Designing for near-field earthquakes, using the NSCP 2001

If you are familiar with the NSCP 2001 earthquake loading provisions (ELPs), you know it is based on UBC 1997.  Some people think it is "copied" from UBC 1997, but copied "poorly."  It is not copied!  It is based on UBC 1997 but it had to be suited to "local" conditions.

Anyway some of the features of the NSCP 2001 ELPs that are in contrast with similar ones in the UBC 1997 are as follows:
  1. Near-source factors for distances less than 5 km are the same as that for a 5 km distance.  In the UBC 1997, 2 to 5 km distance would have higher near-source factors than for a 5 km distance; near-source factors for distances less than 2 km are the same as that for a 2 km distance.
  2. The definitions for seismic source types are based only on maximum magnitude.  In the UBC 1997, there are alternate criteria based on slip rate.
The two features above are intended to be used together, as the NSCP 2001 has been intended to be used as THE governing earthquake design code here in the Philippines.  Therefore, legally if you are designing here in the Philippines, you should use the NSCP 2001.
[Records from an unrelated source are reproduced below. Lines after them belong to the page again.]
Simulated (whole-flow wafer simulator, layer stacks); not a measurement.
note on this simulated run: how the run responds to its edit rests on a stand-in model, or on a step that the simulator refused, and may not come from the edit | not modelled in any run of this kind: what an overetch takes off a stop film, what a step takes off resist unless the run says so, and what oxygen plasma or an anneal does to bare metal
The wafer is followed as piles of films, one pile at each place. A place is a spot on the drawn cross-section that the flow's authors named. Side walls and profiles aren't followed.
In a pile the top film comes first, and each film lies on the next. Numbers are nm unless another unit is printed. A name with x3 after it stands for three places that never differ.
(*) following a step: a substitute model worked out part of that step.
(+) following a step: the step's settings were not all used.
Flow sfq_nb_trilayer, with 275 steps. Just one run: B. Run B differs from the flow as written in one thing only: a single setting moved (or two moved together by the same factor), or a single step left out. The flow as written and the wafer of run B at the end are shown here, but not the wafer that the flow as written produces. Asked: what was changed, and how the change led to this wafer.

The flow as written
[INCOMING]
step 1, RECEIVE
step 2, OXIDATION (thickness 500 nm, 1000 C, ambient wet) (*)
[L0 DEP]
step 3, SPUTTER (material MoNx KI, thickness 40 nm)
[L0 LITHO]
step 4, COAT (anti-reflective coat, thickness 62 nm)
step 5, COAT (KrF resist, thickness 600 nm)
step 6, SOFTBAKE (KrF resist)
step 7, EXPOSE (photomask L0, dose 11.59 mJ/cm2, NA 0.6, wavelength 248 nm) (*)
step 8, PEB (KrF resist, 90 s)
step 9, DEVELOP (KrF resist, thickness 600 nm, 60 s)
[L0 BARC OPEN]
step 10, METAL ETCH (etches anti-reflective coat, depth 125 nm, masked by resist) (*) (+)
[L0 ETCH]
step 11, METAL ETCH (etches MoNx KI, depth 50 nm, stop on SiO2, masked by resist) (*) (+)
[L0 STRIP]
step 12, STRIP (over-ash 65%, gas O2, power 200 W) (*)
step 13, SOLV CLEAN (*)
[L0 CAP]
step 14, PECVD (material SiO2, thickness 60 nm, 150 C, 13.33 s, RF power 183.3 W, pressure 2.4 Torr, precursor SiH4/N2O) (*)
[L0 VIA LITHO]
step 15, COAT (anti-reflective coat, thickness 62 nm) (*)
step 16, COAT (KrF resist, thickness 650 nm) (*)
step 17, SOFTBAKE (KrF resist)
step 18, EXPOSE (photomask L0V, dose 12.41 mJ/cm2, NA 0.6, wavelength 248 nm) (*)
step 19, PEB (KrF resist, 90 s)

For one example building that is only 1 km away from the Valley Fault System (VFS) which is listed as Seismic Source Type A according to the NSCP 2001, the 1st mode spectral acceleration would be around 0.75g if using the NSCP 2001, the same as when the distance-to-source is 5 km.  If we used the UBC 1997, that is considering less than 2 km distance, but also considering the slip rate of the VFS listed in some literature as corresponding to Seismic Source Type B, the 1st mode spectral acceleration would also be around 0.75g.

This means that in this case wherein we have a site very near a "controversial" seismic source that is legally Type A, whereas some references suggest it is Type B, using the NSCP 2001 or the UBC 1997 should yield equivalent results.

The problem is, some structural designers trying to be "smart" and trying to suck up to their clients by "saving them money," would use the NSCP 2001 provision for near-source factors (i.e. in the case above, near-source factors equivalent to a 5 km distance) but the UBC 1997 for seismic source type definitions (i.e. in the case above, the VFS is classified as Type B).  The result is a 1st mode spectral acceleration of only around 0.56g.  This is a 25% reduction in the design seismic forces, and probably a total of around 10% to 15% reduction in structural construction costs.

Legally this should be a problem!  The designer does not fully comply with NSCP 2001 provisions!  But clients love this because a 10% savings in a $100 million project is $10 million - enough to build at least 500 low-income homes.

Clients do not know it, but they are actually owners of sub-standard buildings, at least legally.  The question is, are these buildings really sub-standard?

To answer that question, a seismic hazard analysis needs to be carried out.  Actually, a performance-based seismic structural evaluation could be carried out to further ascertain the actual building performance when the design earthquake event occurs.  The seismic hazard analysis is part of the performance-based evaluation.

Alternatively, the IBC could be used as design basis.  The IBC uses spectral acceleration maps which are based on a deterministic seismic hazard analysis.  Unfortunately there are none such maps yet available for the Philippines, although a number of consultants have carried out such seismic hazard analysis for specific project sites.

There are other near-field earthquake effects that need to be accounted for, namely directivity effects, vertical accelerations, surface fault ruptures, effects of weaker but more frequent earthquakes, and collapse prevention under the maximum credible earthquake.  A properly carried out performance-based evaluation would take these into consideration.

In the end, the question is, if a seismic hazard analysis is carried out, how will the 1st mode spectral acceleration (as a design comparison point) compare with the values listed above?  Is the building safe?  Has the designer really saved the client some money, or has he only delayed the cash outflow of the client (i.e. building repair/replacement costs in the future when the design earthquake occurs)?  Performance-based design could answer this question.  Or at least using the IBC ELPs.  For the specific case above, we previously came up with a 0.42g 1st mode spectral accelaration, and approximately 0.50g with directivity effects considered - less than the 0.56g assumed by the designer.  Other effects though are not yet included here.  Anyway, the designer may have been "correct for the wrong reasons."

I guess either way, it is still a win-win for the client, if saving money is a more important concern than structural safety.  Legally though, and professionally, the designer may have been lacking.

Nonetheless this again illustrates another justification why we should move from the UBC to the IBC as basis for updating the NSCP provisions.